FILM ARCHIVES

Under African Skies

by

From the outset of Jennifer Baichwal’s Let It Come Down: The Life of Paul Bowles, it’s clear that the director has succeeded in cultivating enough of a personal relationship with the Morocco-based recluse to worm out unexpected revelations from the famously reticent writer. A talking-head movie, yes—but what heads. Ned Rorem, the highly photogenic doyen of American composers, provides a keen assessment of Bowles’s other creative body of work—his music. Before he began the career for which he’s best known, Bowles had turned out a number of elegant chamber works and music for stage productions by Orson Welles and Tennessee Williams. There are precious scenes in which Baichwal captures Bowles’s final meeting with William Burroughs and Allen Ginsberg.


If hardly a “life”—it’s too fragmentary—this is a deeply engaging film portrait, full of memorable nuggets. Bowles is blistering on the subject of Gertrude Stein and her “house of humiliation”; his verdict on Bertolucci’s adaptation of The Sheltering Sky is a curt “idiotic.” And the 88-year-old writer speaks with less restraint than in earlier interviews about his life with Jane Bowles, who died in 1973. Although the couple cared for each other deeply, both were primarily homosexual and pursued a number of same-sex relationships during the course of their stormy marriage. One of the director’s major coups is her footage of the notorious Amina Bakalia (“Cherifa”), the Moroccan peasant woman who was Jane’s lover for 20 years, considered by nearly everyone in their entourage to have practiced black magic on Jane and Paul and to have poisoned her. Jane Bowles, for Truman Capote “that genius imp, that laughing, hilarious, tortured elf,” unfortunately gets short shrift in the film. A marvelous writer and a profoundly original talent, she deserves a movie all her own.

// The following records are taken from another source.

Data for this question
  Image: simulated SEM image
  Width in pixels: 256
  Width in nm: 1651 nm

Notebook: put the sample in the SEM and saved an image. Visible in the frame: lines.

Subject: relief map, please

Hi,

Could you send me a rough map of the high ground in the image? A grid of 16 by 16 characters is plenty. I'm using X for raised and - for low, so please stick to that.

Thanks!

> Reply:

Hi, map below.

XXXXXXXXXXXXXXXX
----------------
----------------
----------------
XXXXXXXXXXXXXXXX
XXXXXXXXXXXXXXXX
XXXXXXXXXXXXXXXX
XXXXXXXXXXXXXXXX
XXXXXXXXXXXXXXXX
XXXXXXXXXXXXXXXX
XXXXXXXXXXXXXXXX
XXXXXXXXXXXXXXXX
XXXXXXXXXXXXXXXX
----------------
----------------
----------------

Not too far from Morocco as the crow flies are the Cape Verde islands where Testamento, a picturesque Portuguese-Brazilian-French-Belgian coproduction, was filmed. The story, told in flashback, kicks off with the death of a wealthy merchant who leaves his entire estate to an illegitimate daughter. Having only thought of him as “that pervert who followed me around,” she gets to know him after his death by listening to his taped memoirs and becomes obsessed with uncovering the details of her late papa’s amorous adventures. Although it may sound like great fun, this slow-moving tale lacks punch. It marks the feature debut of Portuguese director Francisco Manso, whose background is in documentary—his eye-filling location shooting is Testamento‘s strong suit. The flick could easily be promoted as a travelogue celebrating Cape Verde’s natural beauty.